Of course it could be part of the accelerated scientific drive depicted in the book. All avenues explored to stop the Martians


----------



## Vladd67 (Jun 10, 2017)

Penicillin was first purified in 1942, but didn't become widely available until '45 up until then it was really only available to the allied military forces.


----------



## Stephen Palmer (Jun 10, 2017)

Vertigo said:


> All the energy is in the radio waves; it's just the same as the energy in light or any electromagnetic waves. Though you can't drive a speaker with it, that needs amplification, it is sufficient for earphones/headphones. After all you can cook food with microwaves. Also the range is very limited due to the inverse square fall off of that energy; you have to be moderately close to the transmission.



D'you reckon this is something school students could do? Young ones - say, 12 years.


----------



## Vertigo (Jun 10, 2017)

Stephen Palmer said:


> D'you reckon this is something school students could do? Young ones - say, 12 years.

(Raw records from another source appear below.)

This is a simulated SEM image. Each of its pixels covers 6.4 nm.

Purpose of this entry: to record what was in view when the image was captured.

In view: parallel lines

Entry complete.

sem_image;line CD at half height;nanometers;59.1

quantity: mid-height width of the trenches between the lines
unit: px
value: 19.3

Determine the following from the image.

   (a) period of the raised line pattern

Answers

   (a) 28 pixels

Absolutely! I was about 12 when I made my first one. These days a simple semiconductor diode is generally used instead of a crystal and 'cat's whisker' but you should still be able to make one in the traditional manner if you so choose. Anything that allows current freely in one direction but not the other will do. In WWI soldiers used to make them using a safety razor blade; the oxide on the outside of the blade behaved in much the same way as a crystal and instead of a 'cat's whisker' they used a pencil lead. I believe the reason was that if you used a copper wire it encouraged additional corrosion which then negated the effects. There are loads of pages about making them online.


----------



## Stephen Palmer (Jun 11, 2017)

Cheers Mike!
This would be great for the physics club at the school where I work. Nice one.


----------



## Vertigo (Jun 11, 2017)

Stephen Palmer said:


> Cheers Mike!
> This would be great for the physics club at the school where I work. Nice one.


The wiki page is actually very good. About two thirds down the page is a section entitled crystal detector with a nice simple diagram showing how the crystal removes the negative element of the wave and the capacitor smoothes the resulting signal to give a simple audio wave. interestingly without the tuning circuit it is essentially the same as a simple AC to DC converter. The principle is exactly the same, it's just the input frequency which is radically different!


----------



## AE35Unit (Jul 4, 2017)

I need to read WotW again, I don't remember mention of such a ship!


----------